When I saw the initial trailers for Django Unchained, it certainly captured my attention. Written and directed by Quentin Tarantino, a stellar cast and a plot where the protagonist is a freed black slave who becomes a bounty hunter seemed to make for a promising if not contentious film. Although even before its release, Django Unchained was met with both controversy and acclaim. On one side there’s been criticism based on the argument that the film presents a parody of slavery. Conversely, it’s been praised by many for the retribution of a black protagonist against the backdrop of slavery. However, while I understand both perspectives, I don’t wholly agree with either and many people have simply confused the issues brought up by the film.
Before I’d seen Django Unchained, I had many conversations about the merits or otherwise of a film set during slavery that was subject to Tarantino’s artistic licence. Similarly, the controversy surrounding the film was well documented. Spike Lee refused to watch it, arguing it was “disrespectful to my ancestors” and Louis Farrakhan claimed reactions to the film would be “preparation for a race war”. Both reactions would appear to most to be hyperbole. Nevertheless, while I don’t agree with either statement, I can understand the subjective rationale that would lead to their views.
Admittedly, some scenes in the film did get me slightly heated. But unlike Farrakhan’s suggestion, I certainly didn’t feel inclined to prepare for a “race war”. Indeed, a film that borrows inaccurately from slavery, perhaps even becoming a parody of the era, can subjectively be perceived as disrespectful to enslaved blacks and does raise the question of its appropriateness. Yet a bigger question is how a film like Django Unchained can manage such commercial success while wider society still isn’t ready to have a candid discussion about slavery. Amidst the criticism, controversy and praise of the film, this was a question that was lost on most.

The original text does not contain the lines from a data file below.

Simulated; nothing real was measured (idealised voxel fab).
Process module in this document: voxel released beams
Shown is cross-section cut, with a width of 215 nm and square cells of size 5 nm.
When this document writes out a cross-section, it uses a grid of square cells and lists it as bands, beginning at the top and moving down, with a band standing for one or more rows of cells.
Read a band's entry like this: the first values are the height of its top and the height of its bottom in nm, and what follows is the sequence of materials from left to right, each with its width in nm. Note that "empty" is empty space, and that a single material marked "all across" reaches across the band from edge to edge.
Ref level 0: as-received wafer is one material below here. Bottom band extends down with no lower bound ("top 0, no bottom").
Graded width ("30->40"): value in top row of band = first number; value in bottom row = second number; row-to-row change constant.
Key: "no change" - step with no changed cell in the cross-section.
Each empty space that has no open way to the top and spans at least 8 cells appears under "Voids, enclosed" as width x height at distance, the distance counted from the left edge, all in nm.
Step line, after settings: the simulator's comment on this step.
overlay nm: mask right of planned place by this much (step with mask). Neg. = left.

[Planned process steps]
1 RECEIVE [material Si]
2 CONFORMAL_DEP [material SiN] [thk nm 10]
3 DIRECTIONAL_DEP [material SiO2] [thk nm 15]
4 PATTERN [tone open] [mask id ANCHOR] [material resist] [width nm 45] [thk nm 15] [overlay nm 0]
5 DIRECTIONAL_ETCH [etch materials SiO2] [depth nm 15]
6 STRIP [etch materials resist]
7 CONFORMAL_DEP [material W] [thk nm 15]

Candid discussion of slavery, and its long term impact, has become almost taboo in contemporary society. As a result, the film industry and mainstream cinema audiences have a cautious appetite for authentic, honest and non-sensationalist films about the slave trade, especially from the perspective of enslaved blacks. Django Unchained was never going to provide such a depiction of slavery and anyone that pinned their hopes on that being the case was very much mistaken.
What some critics of the film failed to understand is that Django Unchained is a fictional film and a historically inaccurate one at that. For that reason there shouldn’t be an expectation for it to portray anything of historical relevance or value. Not to mention, the film had little to do with slavery and instead used slavery as a backdrop for the actual plot. While it could be argued by some that this was in bad taste, it cannot be said that Tarantino has belittled slavery per se in making a film that isn’t actually about the slave trade.
What appears to also lie behind some of the disdain for Django Unchained is that it was made by Tarantino as a white man. Amongst the critics, there does appear to be some discontent at a white man making a film that is set during slavery yet almost a spoof of the era. However, Tarantino being white is irrelevant in any contempt one might have for the film as it represents his creative direction and not his race.
Where I do take issue with Tarantino, and again not because of his race, is his comment that Roots wasn’t authentic. Roots might not have been historically accurate but it was a lot closer to being factually authentic than Django Unchained is (and that isn’t a criticism either). For Tarantino to critique the authenticity of Roots when discussing a film as historically inaccurate as Django Unchained therefore does seem inappropriate.
On the other side of popular opinion on Django Unchained, I’ve also been confused by the reasoning behind some of the praise it’s received.
Django Unchained was oddly lauded by some as offering a sentiment of black empowerment due to Django’s retribution. While I enjoyed seeing Django’s vengeance and the rescuing of his wife, it definitely wasn’t on the basis of me identifying with a fictional former slave turned bounty hunter. Nor did I derive any sense of empowerment from the film either. It’s an ignorant and ludicrous suggestion and to paraphrase Chris Rock discussing black people celebrating OJ Simpson’s acquittal, black people haven’t won anything because of Django Unchained.
Parody or otherwise, Tarantino didn’t make a film that told the story of slavery but instead the story of Django, his retribution and the rescuing of his wife. I thought the film was decent but definitely not Tarantino’s best work, nor worthy of the criticism or acclaim it’s received on both sides. Despite Tarantino’s films typically seeking shock value, I wasn’t as taken aback by Django Unchained as I’d expected either.
I don’t agree with much of the controversy surrounding Django Unchained but I can understand the subjective perspectives that have led to it. Nonetheless, there are wider issues on how slavery is depicted and discussed in contemporary society that have been neglected as part of the debate surrounding the merits of the film. Any meaningful discussion should instead focus on this rather than ignorantly praising the film for a non-existent connection to black empowerment or stating the obvious in commenting on its fictional and inaccurate portrayal of slavery. Ironically, for all the controversy, such discussion is yet to come to the fore.